Lawyer blatantly fools journalist into featuring him in her article, and she can't back down. The anecdote was so perfect. Just the hook she needed wanted for her article on the Democratic presidential candidates addressing a group of trial lawyers.

Here, the journalist, Jennifer Hunter, fights back, complaining about being "harassed" by "irate Republicans":
The grumbling arose partially because my editor took a small part of my story and made it into a headline: "GOP lawyer sold on Dems." Reporters don't write headlines, editors do. And they want to write something catchy so readers will read the darned story.

The story was not about the GOP lawyer
; it was about the speeches five Democratic presidential candidates gave to a convention of trial lawyers...

The final kicker for all you Republicans who read my column with a magnifying glass is...
Boldface added. The article is 17 short paragraphs. The first 4 paragraphs and the last 2 paragraphs are devoted to the supposedly "staunch Republican," Jim Ronca. How is he "a small part" of the story that you'd need "a magnifying glass" to find? It was more than a third of the article.

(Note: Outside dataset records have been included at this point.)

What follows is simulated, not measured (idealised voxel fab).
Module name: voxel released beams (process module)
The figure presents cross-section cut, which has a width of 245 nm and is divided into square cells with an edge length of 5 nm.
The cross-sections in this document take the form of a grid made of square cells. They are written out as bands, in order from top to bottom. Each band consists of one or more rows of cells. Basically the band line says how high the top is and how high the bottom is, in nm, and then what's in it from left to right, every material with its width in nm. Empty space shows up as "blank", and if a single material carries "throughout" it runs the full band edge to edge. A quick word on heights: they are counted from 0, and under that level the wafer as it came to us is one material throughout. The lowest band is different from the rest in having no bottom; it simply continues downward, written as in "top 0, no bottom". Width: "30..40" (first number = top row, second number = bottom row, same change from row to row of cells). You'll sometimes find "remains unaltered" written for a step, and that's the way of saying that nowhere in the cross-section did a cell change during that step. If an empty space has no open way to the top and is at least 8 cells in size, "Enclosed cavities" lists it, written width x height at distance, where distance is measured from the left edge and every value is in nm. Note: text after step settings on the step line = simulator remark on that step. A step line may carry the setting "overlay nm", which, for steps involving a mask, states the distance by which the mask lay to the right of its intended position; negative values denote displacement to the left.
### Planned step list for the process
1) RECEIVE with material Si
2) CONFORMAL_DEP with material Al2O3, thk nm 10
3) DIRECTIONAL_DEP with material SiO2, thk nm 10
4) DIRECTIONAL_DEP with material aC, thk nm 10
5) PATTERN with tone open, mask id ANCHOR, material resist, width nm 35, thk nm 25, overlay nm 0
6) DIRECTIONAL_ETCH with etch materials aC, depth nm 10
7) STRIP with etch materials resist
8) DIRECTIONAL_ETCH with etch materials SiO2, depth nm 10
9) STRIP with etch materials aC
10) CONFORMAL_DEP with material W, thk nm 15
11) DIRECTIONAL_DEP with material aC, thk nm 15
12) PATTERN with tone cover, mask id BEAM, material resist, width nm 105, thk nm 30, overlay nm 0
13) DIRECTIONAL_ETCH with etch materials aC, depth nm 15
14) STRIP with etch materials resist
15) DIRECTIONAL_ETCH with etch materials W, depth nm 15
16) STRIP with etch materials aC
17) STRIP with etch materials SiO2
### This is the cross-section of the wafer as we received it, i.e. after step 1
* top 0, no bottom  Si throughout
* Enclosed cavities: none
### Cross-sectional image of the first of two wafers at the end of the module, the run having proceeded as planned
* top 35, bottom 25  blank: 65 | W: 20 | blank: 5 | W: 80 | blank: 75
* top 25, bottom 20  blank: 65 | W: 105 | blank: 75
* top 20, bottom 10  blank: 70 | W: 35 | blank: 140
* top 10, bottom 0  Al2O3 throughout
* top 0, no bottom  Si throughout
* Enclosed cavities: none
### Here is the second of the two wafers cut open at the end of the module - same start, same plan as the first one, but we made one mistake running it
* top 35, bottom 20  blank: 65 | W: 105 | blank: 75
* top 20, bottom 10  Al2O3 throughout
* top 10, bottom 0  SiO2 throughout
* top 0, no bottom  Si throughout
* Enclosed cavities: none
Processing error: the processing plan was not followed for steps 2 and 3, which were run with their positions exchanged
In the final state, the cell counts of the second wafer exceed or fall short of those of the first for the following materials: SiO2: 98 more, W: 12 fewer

It's like "fake but accurate." Even if Ronca wasn't a staunch Republican who'd fallen out of love with Republican politicians, he stood for all those other staunch Republicans who've fallen out of love with Republican politicians, and Hunter needed to quote someone like that to frame her story about the various candidate speeches so she could to produce a conventionally lame mainstream piece about candidate speeches, so why is everyone making such a big deal about it? My critics are all... grrrrrr..... staunch Republicans!!!!